Timeline: July 24th – 30th
Given our experience on the way to Lyon on non-toll roads, we decided to damage the budget a bit and use them to get to Francois’ in Montigny. Using a new tool we’d discovered, the Michelin Route Planner, a Google Maps type of website that calculates the various routes you can take to a destination and provides toll amounts and time to drive. You can adjust to avoid tolls and other varied combinations and determine which route might provide the right combination of cost and speed.
The total bill for tolls was 33.3 Euro, quite a stiff tab for a distance of roughly 300 miles, less than that from Los Angeles to San Francisco. But for this drive it certainly made a difference, allowing us to average highway speeds all the way there. We had an interesting moment at a gas/restaurant stop part way through the drive. These populate the toll roads here, much like the clusters we find in the U.S. Although these is usually just one gas station and some restaurant associated with that chain.
I believe this one was called McGrill and it was packed with people, a Marché station type of concept where you could get a plate of food from a buffet line or some sandwich combo from another station, which is what we opted for. I’d grabbed a bottle of water from a nearby cooler and we ordered a sandwich to go and a desert. The clerk was totally discombobulated, as we witnessed her stumble through the transactions ahead of us.

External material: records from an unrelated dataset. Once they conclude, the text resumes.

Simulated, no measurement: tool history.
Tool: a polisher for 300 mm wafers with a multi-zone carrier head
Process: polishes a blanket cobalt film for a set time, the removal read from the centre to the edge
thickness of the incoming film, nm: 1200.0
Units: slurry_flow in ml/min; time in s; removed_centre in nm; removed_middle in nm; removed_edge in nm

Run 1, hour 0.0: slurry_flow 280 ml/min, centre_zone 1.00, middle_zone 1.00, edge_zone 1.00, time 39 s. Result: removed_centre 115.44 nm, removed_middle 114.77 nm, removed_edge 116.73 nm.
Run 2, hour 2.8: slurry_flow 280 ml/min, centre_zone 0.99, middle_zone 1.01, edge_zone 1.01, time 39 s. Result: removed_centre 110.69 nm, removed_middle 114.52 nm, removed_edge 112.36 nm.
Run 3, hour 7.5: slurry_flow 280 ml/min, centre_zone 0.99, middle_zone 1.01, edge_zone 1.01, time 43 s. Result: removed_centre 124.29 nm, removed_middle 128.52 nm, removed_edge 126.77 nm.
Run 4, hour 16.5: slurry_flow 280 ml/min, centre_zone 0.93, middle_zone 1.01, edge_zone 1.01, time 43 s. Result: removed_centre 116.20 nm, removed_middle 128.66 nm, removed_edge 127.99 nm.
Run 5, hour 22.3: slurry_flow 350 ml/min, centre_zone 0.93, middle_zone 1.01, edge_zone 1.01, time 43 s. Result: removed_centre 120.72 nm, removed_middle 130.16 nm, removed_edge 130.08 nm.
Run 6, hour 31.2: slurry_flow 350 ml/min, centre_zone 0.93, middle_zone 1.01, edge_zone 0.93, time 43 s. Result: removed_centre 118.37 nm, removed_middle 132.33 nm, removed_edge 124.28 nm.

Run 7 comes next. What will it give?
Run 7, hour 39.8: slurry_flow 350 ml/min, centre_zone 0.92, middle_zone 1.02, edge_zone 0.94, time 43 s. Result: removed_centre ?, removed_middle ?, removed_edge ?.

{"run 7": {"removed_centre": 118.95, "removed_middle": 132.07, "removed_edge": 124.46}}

As we confirmed later with Francois, she violated French health code standards by touching our food without using gloves or washing her hands in between handling money. I’m a risk taker so passed on that oversight but watched with incredulity while she took nearly 30 seconds to tabulate the total for the three items we’d ordered. We eventually went our way, hunger sated and luckily, with no ill side effects from the food handling.
Arriving in Montigny mid afternoon, we again had the good fortune to run across Francois taking out his trash so didn’t have to ring his apartment. It was so nice to see him again, even after our short time apart, the type of welcome you get when old friends gather. We moved some of our stuff upstairs and proceeded with our usual welcoming routine of consuming a number of beers and engaging in conversation.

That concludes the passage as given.